The better the gambler, the worse the man: profiles of a gambler in Heian and Kamakura Japan  
Conor Aherne (Shiga UniversityCIEE)

Paper short abstract:

This paper examines the “profiles” of medieval Japanese gamblers and proposes that the risk-takers Fujiwara Akihira 藤原明衡 (?-1066) refers to in his eleventh-century Shinsarugakuki 新猿楽記 would have been familiar to medieval audiences as members of bakuto (gambling gangs).

Paper long abstract:

Gambling and wagering represented a chance to claim both tangible and intangible winnings in premodern Japan. Most members of Heian- (794-1185) and Kamakura-period (1185-1333), society, from emperors to warriors, wagered on games including go, sugoroku and shōgi.
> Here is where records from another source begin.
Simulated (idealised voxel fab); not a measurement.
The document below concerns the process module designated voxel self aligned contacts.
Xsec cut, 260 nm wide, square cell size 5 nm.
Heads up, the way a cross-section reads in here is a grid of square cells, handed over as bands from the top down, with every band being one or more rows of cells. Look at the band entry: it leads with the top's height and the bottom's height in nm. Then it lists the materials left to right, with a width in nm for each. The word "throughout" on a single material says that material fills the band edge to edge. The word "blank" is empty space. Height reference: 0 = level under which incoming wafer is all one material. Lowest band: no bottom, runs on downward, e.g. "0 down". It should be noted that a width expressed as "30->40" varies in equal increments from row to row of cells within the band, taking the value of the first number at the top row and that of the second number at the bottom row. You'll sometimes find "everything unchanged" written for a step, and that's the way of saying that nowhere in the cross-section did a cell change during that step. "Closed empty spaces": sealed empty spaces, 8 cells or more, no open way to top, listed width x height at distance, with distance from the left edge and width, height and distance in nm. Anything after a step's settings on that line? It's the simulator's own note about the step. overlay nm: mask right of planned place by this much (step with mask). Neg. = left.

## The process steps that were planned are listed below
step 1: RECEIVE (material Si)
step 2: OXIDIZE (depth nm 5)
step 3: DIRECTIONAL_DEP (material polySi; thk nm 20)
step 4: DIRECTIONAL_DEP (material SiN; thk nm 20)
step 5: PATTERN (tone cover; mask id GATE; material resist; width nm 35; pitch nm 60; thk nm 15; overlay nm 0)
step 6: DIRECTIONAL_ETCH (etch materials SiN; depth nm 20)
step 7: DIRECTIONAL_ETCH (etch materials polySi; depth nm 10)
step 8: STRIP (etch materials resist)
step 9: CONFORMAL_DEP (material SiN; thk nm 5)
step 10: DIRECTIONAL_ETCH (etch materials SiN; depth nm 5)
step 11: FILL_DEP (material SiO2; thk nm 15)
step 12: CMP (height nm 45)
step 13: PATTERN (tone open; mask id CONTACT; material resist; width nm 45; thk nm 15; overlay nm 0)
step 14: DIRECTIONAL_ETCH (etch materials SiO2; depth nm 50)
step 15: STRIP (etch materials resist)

Fujiwara no Akihira 藤原明衡 (?-1066), a mid-ranking scholar-official of the Heian period, describes a typical gambler in his eleventh-century Shinsarugakuki 新猿楽記 (“An Account of the New Monkey Music”). Aside from his impressive knowledge of go and sugoroku, Akihira writes that the gambler is also said to be dexterous, competitive, and exhibits the “capacity for theft and murder.” As emperors, aristocrats and monks regularly played, and gambled on, go and sugoroku, Akihira’s description at first glance seems to be at odds with the reality of who, in some unfortunate cases, “risked it all” on the roll of the dice in Heian and Kamakura Japan. This paper examines the several “profiles” of a medieval gambler and proposes that the risk-takers Akihira was referring to would have been well-known to audiences in the Heian and Kamakura periods as rascals and rapscallions who sometimes belonged to gambling gangs or bakuto 博徒.